Preparing in Advance

Even before you enter the salon, there are things you can do to ensure you’re keeping the salon environment a safe one. “Stay home if you do not feel well or feel sick, come alone—leave pets and kids at home to avoid overcrowding in the salon,” says Canalé. Wearing a mask and being prepared to have your temperature taken as you enter the salon are the new norms and all put in place to help you and everyone around you stay healthy while still enjoying the same professional services you’ve come to expect.

Changing the Experience

Gone are the days (for now) of flipping through magazines, sipping on a cup of coffee, and rubbing elbows with other clients as you wait for your services. Canalé says these amenities have now been replaced with mask stations, hand sanitizer, and sanitizing wipes. Be prepared for a new royal treatment due to a shift in priorities all aimed at keeping you, the salon staff, and fellow clients safe.

Keeping a Safe Distance

How to keep a safe distance while receiving salon services is a case-by-case scenario, though there are universal practices that remain constant. Keeping the recommended physical distancing guidelines in place throughout your visit aside from when you’re receiving your service, possibly checking in via phone and waiting in your car until you’re called in for your appointment, or waiting outside to avoid crowding in the waiting areas are all practices your salon may be implementing for the time being and beyond.

Transferring Payment

Don’t pay with cash if at all possible. You’ll probably be asked to swipe your own credit card, something you’ve hopefully already noticed at many establishments where the transfer of payment is necessary. Between each transaction, staff members should be sanitizing the surfaces and tools used for payment transfer.

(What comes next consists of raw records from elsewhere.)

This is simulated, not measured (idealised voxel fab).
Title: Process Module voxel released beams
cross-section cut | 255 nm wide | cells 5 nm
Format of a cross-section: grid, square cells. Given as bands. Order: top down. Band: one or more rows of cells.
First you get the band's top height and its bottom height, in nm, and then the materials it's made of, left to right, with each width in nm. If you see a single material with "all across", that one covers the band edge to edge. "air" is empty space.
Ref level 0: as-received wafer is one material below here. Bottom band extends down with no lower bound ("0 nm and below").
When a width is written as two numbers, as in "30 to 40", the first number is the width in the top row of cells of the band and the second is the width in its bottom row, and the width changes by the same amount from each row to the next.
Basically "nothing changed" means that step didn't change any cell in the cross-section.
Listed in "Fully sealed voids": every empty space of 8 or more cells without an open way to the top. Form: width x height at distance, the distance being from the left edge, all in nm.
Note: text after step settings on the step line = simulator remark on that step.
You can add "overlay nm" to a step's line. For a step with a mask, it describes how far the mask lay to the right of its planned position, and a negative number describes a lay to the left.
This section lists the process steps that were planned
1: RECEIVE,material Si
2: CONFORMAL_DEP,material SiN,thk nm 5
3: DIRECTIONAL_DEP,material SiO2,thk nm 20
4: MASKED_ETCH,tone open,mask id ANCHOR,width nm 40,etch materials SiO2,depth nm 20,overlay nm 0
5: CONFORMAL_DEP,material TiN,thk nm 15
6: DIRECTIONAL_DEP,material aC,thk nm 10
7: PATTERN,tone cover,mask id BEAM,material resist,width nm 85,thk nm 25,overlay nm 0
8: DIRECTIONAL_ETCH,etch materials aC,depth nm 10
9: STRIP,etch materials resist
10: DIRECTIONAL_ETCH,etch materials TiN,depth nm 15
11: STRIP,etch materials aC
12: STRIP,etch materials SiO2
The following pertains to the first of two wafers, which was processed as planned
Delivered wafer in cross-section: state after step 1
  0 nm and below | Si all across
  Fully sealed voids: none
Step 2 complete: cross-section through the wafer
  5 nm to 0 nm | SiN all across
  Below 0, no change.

Many things are going to stay the same, including your stylist’s baseline safety standards. "Our training and licensing is based on 1,600 hours of learning, how to properly sanitize and maintain a safe, clean, and sterile environment for our clients,” says Canalé. Stylists are already predisposed to keeping a certain level of cleanliness and, while the new standards are certainly elevated in many respects, stylists should be well equipped to take on this added responsibility. Now just make sure you do your part too.